Reiner_gamma
This is an image of the Reiner Gamma lunar swirl from NASA's Lunar Reconnaissance Orbiter. NASA LRO WAC science team

The moon, our only natural satellite, has long been a subject of major scientific studies and missions. It hosts a range of surface formations that provide insight into its birth and evolution over billions of years.

Many of these features are easy to study, but one particular element has drawn a lot of attention from the scientific community – strange swirls seen at different parts of the lunar surface.

These bright and dark patterns, one of which has been named Reiner Gamma, resemble snaky swirls in a mug of cream and coincide with locally elevated but powerful magnetic fields. Scientists believe these fields deflect solar wind particles, slowing down lunar surface weather and forming the distinct marks.

While all of this seems pretty simple, scientists have long faced trouble to understand how these localized magnetic fields formed in the first place.

“The cause of those magnetic fields, and thus of the swirls themselves, had long been a mystery,” Sonia Tikoo, an assistant professor at Rutgers University, said in a statement. “To solve it, we had to find out what kind of geological feature could produce these magnetic fields – and why their magnetism is so powerful.”

So, Tikoo partnered with researchers from the University of California to develop mathematical models that could explain how magnetic fields and the swirls associated with them are produced. The findings of their work revealed the swirls are located above narrow magnetic objects buried close to the lunar surface.
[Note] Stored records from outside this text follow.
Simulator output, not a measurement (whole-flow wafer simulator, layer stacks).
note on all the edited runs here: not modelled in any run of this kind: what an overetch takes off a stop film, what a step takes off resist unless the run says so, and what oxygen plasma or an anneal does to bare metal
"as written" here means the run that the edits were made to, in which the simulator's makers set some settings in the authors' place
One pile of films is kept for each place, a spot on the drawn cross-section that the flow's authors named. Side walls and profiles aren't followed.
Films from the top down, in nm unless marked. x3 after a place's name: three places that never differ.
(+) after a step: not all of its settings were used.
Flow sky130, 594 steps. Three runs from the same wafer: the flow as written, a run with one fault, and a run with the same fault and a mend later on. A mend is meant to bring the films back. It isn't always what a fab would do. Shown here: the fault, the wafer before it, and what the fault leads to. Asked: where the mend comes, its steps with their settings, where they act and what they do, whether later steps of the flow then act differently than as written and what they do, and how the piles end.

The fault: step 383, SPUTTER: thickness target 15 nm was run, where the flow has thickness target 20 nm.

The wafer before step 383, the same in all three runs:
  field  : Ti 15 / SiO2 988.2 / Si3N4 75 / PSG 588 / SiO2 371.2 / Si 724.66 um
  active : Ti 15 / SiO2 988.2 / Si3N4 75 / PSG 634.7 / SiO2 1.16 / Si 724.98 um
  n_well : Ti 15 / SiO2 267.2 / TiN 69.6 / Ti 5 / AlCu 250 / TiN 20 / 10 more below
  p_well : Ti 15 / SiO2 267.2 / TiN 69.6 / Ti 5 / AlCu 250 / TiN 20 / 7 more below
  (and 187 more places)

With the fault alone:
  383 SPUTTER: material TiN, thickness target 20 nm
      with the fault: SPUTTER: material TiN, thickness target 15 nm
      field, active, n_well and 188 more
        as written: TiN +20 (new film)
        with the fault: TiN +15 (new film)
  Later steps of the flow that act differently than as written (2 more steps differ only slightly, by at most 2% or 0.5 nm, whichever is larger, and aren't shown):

These objects, as the team explained, matched the description of lava tubes and dikes formed during volcanic activity on the surface of the moon some 3 billion years ago. But how could these volcanic features be highly magnetic?

To explain the case, the researchers detailed the magnetism of lunar rocks. Over the years, various experiments have shown rocks from the satellite can become highly magnetic in oxygen-free, high-temperature environments.

As part of the process, minerals break and release metallic iron, which could be magnetized along the direction of a strong magnetic field. The moon we see today doesn’t have a global magnetic field or volcanic activity. But, previous studies have shown the ancient magnetic field of the satellite could have lasted longer than 1 to 2.5 billion years longer than previously thought.

This, as they said, could have coincided with the timing of ancient volcanic activity, turning lava tubes and dikes highly magnetic as they cooled and helping with the formation of the swirls.

“No one had thought about this reaction in terms of explaining these unusually strong magnetic features on the moon,” Tikoo said in the statement. “This was the final piece in the puzzle of understanding the magnetism that underlies these lunar swirls.”

The team believes further study of these features could provide more insight into the dynamic history of our satellite.

The study titled, “Lunar Swirl Morphology Constrains the Geometry, Magnetization, and Origins of Lunar Magnetic Anomalies,” is published in the Journal of Geophysical Research.